I wielded a poetic wand, and had but to touch
a phenomenon to make it render up to me its moral significance. Every
landscape is, as it were, a state of the soul, and whoever penetrates
into both is astonished to find how much likeness there is in each
detail. True poetry is truer than science, because it is synthetic, and
seizes at once what the combination of all the sciences is able at most
to attain as a final result. The soul of nature is divined by the poet;
the man of science, only serves to accumulate materials for its
demonstration.
November 6, 1852.--I am capable of all the passions, for I bear them all
within me. Like a tamer of wild beasts, I keep them caged and lassoed,
but I sometimes hear them growling. I have stifled more than one nascent
love. Why? Because with that prophetic certainty which belongs to moral
intuition, I felt it lacking in true life, and less durable than myself.
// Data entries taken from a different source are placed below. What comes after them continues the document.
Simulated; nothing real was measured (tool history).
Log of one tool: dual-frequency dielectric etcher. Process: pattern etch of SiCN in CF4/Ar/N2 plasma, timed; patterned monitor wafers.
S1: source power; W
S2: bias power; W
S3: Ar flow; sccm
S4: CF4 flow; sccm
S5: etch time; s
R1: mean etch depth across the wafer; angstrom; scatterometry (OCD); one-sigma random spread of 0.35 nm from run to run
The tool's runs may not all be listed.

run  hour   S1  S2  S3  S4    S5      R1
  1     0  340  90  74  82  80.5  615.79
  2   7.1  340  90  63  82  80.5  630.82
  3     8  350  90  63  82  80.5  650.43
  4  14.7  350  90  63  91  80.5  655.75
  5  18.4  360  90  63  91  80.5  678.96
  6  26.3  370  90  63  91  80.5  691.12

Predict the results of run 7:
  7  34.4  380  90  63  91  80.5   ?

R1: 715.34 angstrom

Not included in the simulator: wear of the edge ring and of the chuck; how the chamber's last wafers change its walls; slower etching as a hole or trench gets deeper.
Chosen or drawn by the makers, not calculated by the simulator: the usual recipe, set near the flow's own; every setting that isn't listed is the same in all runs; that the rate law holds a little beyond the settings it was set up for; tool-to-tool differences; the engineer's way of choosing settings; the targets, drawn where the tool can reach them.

I choked it down in the name of the supreme affection to come. The loves
of sense, of imagination, of sentiment, I have seen through and rejected
them all; I sought the love which springs from the central profundities
of being. And I still believe in it. I will have none of those passions
of straw which dazzle, burn up, and wither; I invoke, I await, and I
hope for the love which is great, pure and earnest, which lives and
works in all the fibres and through all the powers of the soul.